# Finetune `meta-llama/Meta-Llama-3-8B-Instruct` on an EC2 instance using `Unsloth`
---

Unsloth makes finetuning large language models like Llama-3, Mistral, Phi-4 and Gemma 2x faster, use 70% less memory, and with no degradation in accuracy!

**Note**: ***This notebook is run on a `g6e.12xlarge` instance. Follow the prerequisite steps [here](README.md)***

In this example, we will be fine tuning the llama3 8b instruct model. There are several 4bit pre quantized models that `unsloth` provides that are not gated. This supports 4x faster downloading with no OOMs. In this case, we will be using the standard `meta-llama/Meta-Llama-3-8B-Instruct` model from hugging face. 

In [1]:
import os
import logging
import getpass
import numpy as np
from dotenv import load_dotenv
from datasets import load_dataset, Dataset
from unsloth import FastLanguageModel
from unsloth import standardize_sharegpt
from unsloth import apply_chat_template
from unsloth import is_bfloat16_supported


# Create a logger
logger = logging.getLogger()
logger.setLevel(logging.INFO)


# Remove existing handlers
if logger.handlers:
   logger.handlers.clear()


# Add a simple handler
handler = logging.StreamHandler()
formatter = logging.Formatter('[%(asctime)s] p%(process)s {%(filename)s:%(lineno)d} %(levelname)s - %(message)s')
handler.setFormatter(formatter)
logger.addHandler(handler)

  from .autonotebook import tqdm as notebook_tqdm


🦥 Unsloth: Will patch your computer to enable 2x faster free finetuning.
🦥 Unsloth Zoo will now patch everything to make training faster!

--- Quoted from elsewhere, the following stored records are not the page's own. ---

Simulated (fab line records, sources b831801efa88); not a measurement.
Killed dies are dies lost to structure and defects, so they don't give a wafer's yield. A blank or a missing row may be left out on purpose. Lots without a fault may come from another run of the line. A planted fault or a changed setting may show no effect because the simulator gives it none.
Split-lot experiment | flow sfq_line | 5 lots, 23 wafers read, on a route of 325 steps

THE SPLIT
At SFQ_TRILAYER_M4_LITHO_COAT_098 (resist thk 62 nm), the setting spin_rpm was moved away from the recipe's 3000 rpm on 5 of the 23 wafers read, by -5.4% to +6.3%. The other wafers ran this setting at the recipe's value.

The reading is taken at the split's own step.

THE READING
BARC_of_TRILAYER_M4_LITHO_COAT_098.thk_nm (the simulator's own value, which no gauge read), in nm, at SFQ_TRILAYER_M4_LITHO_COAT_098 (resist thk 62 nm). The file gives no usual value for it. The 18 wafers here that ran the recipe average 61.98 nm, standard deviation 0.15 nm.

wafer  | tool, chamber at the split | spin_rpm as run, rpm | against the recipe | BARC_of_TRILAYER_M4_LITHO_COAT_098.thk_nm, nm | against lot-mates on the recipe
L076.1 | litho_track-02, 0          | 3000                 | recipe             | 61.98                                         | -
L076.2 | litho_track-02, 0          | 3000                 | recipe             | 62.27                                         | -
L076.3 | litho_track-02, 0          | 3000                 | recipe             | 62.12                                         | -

2025-03-20 00:39:27,864	INFO util.py:154 -- Missing packages: ['ipywidgets']. Run `pip install -U ipywidgets`, then restart the notebook server for rich notebook output.


In [2]:
# Load environment variables from .env file
load_dotenv()

if not os.getenv("HF_TOKEN"):
   os.environ["HF_TOKEN"] = getpass.getpass("Enter your HuggingFace token: ")
hf_token = os.getenv("HF_TOKEN")


# Set model ID - Ensure this exactly matches the Hugging Face repository name
hf_model_id = "meta-llama/Llama-3.2-1B-Instruct"
logger.info(f"Using model: {hf_model_id}")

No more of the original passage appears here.